Experts testify before House on Dodd-Frank’s regulatory burden

170px-Seal_of_the_United_States_House_of_Representatives.svgIndustry experts testified before the House Financial Services Subcommittee on Financial Institutions on Wednesday, saying the regulatory burden imposed by the Dodd-Frank Act has had a negative effect on credit unions’ ability to serve their customers.

Robert Burrow, the president and CEO of West Virginia-based Bayer Heritage Federal Credit Union, said the growing regulatory burden “stems not just from one single onerous regulation but a compilation and compounding of numerous regulations.”

Burrow said while many of the rules “may be worthwhile and well-intentioned,” they are issued “with little coordination between regulators and without elimination or removal of outdated or unnecessary regulations that remain on the books.”

Pamela Stevens, the president and CEO of Texas-based Security One Federal Credit Union, said Dodd-Frank’s one-size-fits-all approach is harmful to small institutions because the costs associated with compliance hinder the ability of the institutions to offer competitive pricing.

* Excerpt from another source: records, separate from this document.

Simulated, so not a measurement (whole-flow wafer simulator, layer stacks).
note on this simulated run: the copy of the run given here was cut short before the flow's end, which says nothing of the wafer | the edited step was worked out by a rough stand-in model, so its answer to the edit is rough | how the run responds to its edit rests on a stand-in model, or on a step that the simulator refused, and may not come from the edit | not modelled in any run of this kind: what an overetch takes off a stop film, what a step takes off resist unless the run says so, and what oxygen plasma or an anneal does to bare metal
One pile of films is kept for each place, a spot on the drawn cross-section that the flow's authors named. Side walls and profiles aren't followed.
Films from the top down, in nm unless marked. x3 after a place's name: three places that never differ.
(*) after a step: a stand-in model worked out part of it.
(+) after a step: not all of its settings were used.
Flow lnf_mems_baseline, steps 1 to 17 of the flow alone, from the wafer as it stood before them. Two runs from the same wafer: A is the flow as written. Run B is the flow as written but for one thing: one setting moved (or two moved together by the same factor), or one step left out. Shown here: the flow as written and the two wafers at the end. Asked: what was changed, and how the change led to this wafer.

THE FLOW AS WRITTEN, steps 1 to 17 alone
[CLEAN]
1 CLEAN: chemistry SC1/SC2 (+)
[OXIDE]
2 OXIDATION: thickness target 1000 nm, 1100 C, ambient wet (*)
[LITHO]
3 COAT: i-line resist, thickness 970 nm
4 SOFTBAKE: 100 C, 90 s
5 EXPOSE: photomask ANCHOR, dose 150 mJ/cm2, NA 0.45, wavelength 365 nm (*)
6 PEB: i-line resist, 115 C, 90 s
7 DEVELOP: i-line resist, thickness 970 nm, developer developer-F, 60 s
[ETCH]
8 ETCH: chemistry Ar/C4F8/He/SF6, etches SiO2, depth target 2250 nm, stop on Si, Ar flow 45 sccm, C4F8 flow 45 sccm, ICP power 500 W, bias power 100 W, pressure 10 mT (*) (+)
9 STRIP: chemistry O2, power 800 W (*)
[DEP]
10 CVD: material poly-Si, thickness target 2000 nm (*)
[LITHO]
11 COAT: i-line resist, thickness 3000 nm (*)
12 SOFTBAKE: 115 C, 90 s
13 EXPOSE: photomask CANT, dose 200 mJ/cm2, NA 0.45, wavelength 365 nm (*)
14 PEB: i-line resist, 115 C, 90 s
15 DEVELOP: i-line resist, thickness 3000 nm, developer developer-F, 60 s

“The burden of complying with ever-changing regulatory requirements is particularly onerous for smaller institutions like mine, because most of the costs of compliance do not vary by size, and therefore proportionately are a much greater burden for smaller as opposed to larger institutions,” Stevens said. “If a smaller credit union offers a service, it has to be concerned about complying with most of the same rules as a larger institution but can only spread those costs over a much smaller volume of business. Not surprisingly, smaller credit unions consistently say that their number one concern is regulatory burden.”

The hearing on Wednesday was just the second in a number of hearings that will be held by the committee to discuss the effect of Dodd-Frank’s regulatory burden and its potentially negative economic consequences.